How did you get involved with Kinky Boots: The Musical?
I had just come off a tour in 2008, the True Colors Tour, and there was a little lull. Harvey Fierstein called me up, and I’m a huge fan. He asked me what I was doing and at the moment I wasn’t doing anything, and he said, “Would you like to write for this play I’m writing? It’s a movie, you should rent the movie.” …When I saw the movie, I understood exactly what [the musical] could be. It really spoke to me. And honestly, I love shoes, so to spend a lot of my time writing [songs] about shoes isn’t a bad thing.

Why do you think low-budget, naturalistic films set in England and Ireland, like Billy Elliot and Once, are resonating so strongly with audiences as musicals?
I saw Billy Elliot—I thought the movie was very moving and had a very strong sense of humanity to it. When I saw Kinky Boots, of course I loved it. I mean, the fashion. Come on, my poor little heart was beating so fast! But the humanity behind the story is what hooked me, and I think that’s what gets people. Kinky Boots is based on a real story, so somewhere in Northampton there was a factory going under, and there was an unlikely duo that turned things around and saved jobs by thinking outside the box.
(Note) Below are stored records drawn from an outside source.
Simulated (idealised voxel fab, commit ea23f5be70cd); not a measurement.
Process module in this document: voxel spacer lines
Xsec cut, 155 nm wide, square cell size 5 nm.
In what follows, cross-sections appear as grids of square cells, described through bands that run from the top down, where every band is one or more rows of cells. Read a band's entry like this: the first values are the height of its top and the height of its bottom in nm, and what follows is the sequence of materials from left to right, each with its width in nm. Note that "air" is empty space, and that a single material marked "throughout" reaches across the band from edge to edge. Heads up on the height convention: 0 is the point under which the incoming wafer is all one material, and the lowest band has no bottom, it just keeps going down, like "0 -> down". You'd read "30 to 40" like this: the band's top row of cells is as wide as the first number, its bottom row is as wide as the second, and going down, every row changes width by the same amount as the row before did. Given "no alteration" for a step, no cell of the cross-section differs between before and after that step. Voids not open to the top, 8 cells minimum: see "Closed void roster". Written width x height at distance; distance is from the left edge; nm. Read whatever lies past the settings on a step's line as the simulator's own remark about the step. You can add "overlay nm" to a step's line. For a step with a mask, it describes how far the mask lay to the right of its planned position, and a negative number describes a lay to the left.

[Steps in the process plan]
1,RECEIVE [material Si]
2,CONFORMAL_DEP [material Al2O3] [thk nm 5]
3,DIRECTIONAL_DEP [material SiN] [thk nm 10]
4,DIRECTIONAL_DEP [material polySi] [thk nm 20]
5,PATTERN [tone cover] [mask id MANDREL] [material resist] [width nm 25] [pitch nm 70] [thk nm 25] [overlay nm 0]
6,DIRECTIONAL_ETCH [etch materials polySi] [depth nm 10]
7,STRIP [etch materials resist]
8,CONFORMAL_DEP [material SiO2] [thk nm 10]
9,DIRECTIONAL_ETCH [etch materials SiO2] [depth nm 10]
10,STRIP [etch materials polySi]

How do you feel the themes of individuality and acceptance in Kinky Boots reflect the current state of gay rights?
I fight a lot for the community, and [Kinky Boots] shows two different kinds of men, totally different, but yet there’s a lot of similarity [that]…has nothing to do with being straight or gay. I don’t really look at this as a gay play, even though Harvey’s a gay man. I’m not a gay man. Well, maybe somewhere I am, but not really. [Laughs] It’s about a sense of community, and that we’re all different from each other. Being able to change your mind about how you view someone, that’s the key to this story. Because when you change your mind about what you might’ve thought about a person and see something different, you’re changing the world a little bit.

Kinky Boots runs October 2–November 4 at Bank of America Theatre (broadwayinchicago.com). $33–$100.